Lavinia Neagoe is a Senior Engineering Manager & Bucharest Technology Site Lead at Fitbit, with 15 years of experience in leading global engineering teams. Her mission is to drive excellence in building new technology for businesses and customers. 

The ultimate goal is to impact people’s lives in a positive way through technology and innovation. Lavinia is also an active member of the business community, driving education initiatives and bringing in her passion for technology at a very early age.

She told us what are the essential skills for a successful intrapreneur, what are the current intrapreneurship programs inside Fitbit and what are the future plans for the Fitbit Bucharest office.

Register here for Spotlight Pitch Day, to see some of the most promising teams from Eastern Europe give all they’ve got in a live pitch battle for €350.000.

While Lavinia shared with us what makes a good intrapreneur, Daniel Rizea revealed some relevant recommendations that organizations can apply to nurture intrapreneurship & innovation, as well as other important aspects about the roadmap of the innovation process.

Daniel Rizea is a Senior Engineering Manager at Fitbit. He is managing 5 teams with 70+ engineers that deliver the next generation of features and platforms for the Tamian ecosystem. He joined the Fitbit family through the Vector watch acquisition.

Lavinia Neagoe and Daniel Rizea are among the mentors of Spotlight 2021.

We invite you to read below further insights from Daniel Rizea and Lavinia Neagoe:

1. What do you think are some myths or misunderstood aspects around intrapreneurship?

Daniel Rizea: The first myth is that it takes a lot of time to have an impact in a big company through intrapreneurship.  

Now it depends, if you look at how much time it takes to get an MVP out the door, yes, it will take longer in a big company as in a startup for obvious reasons. In a big company you may already have 100K or millions of users and you have to be careful when you are shipping something, as opposed to a startup where you can be in stealth mode and have all the flexibility.  

Now there are also some advantages, even if it takes you longer to build the MVP the road to massive scale and adoption it faster in a big company because you are leveraging all of the infrastructure available. In a startup, after the MVP is built then comes the actual challenges: user adoption and scale. 

If we look at the two, the timeline to having a big impact and making a difference can be similar, with different phases taking different amounts of time.

2. Everybody talks about intrapreneurship as the new wave of corporate innovation. Is it right to assume that startups will play a significant role in this? Or would you say innovation in big companies should primarily be nurtured internally? 

Daniel Rizea: I think it should be a mix of both. Big companies can accelerate innovation through encouraging internal ideas but also through bringing a fresh new perspective with acquisitions. 

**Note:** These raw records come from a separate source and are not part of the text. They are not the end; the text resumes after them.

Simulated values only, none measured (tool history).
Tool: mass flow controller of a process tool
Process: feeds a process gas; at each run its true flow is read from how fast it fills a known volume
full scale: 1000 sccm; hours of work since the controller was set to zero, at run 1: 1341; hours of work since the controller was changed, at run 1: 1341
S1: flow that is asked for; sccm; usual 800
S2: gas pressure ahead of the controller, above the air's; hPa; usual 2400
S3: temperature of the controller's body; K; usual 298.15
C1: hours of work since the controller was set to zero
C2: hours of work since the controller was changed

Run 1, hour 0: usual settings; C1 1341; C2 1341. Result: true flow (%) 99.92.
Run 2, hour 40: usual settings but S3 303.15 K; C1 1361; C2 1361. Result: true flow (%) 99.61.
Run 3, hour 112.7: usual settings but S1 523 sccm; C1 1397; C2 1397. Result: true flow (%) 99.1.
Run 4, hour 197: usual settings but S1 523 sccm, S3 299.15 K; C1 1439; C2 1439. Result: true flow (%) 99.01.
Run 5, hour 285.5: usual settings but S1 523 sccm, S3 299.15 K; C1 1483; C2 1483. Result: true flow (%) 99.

For a company to stay ahead, I think it needs both and should be on the watch and nurture great ideas from inside the company but also be on the lookout for opportunities that are already in the market and can bring an important competitive advantage. An acquisition, for example, can accelerate a company to enter a new market and leverage the skills and products that the startup has built. 

This was the example with Fitbit, Vectorwatch and Pebble. Fitbit wanted to be a player in the smartwatch space and with the acquisition of Vectorwatch and Pebble entered the smartwatch market 1.5 years later with Ionic.  

3. From your observations, how do startups usually start building their product teams? Can you criticize the process? What would you generally advise to improve?

Daniel Rizea: Usually I have seen a lot of technical founders that start building products. Depending on what the startup is about this can be good or bad, but the first advice is to deeply understand the user problem.   

If you are building a new OS or something very technical, then it can be more easy. The team also has some product knowledge and they know what needs to be built and what is missing from the marketplace.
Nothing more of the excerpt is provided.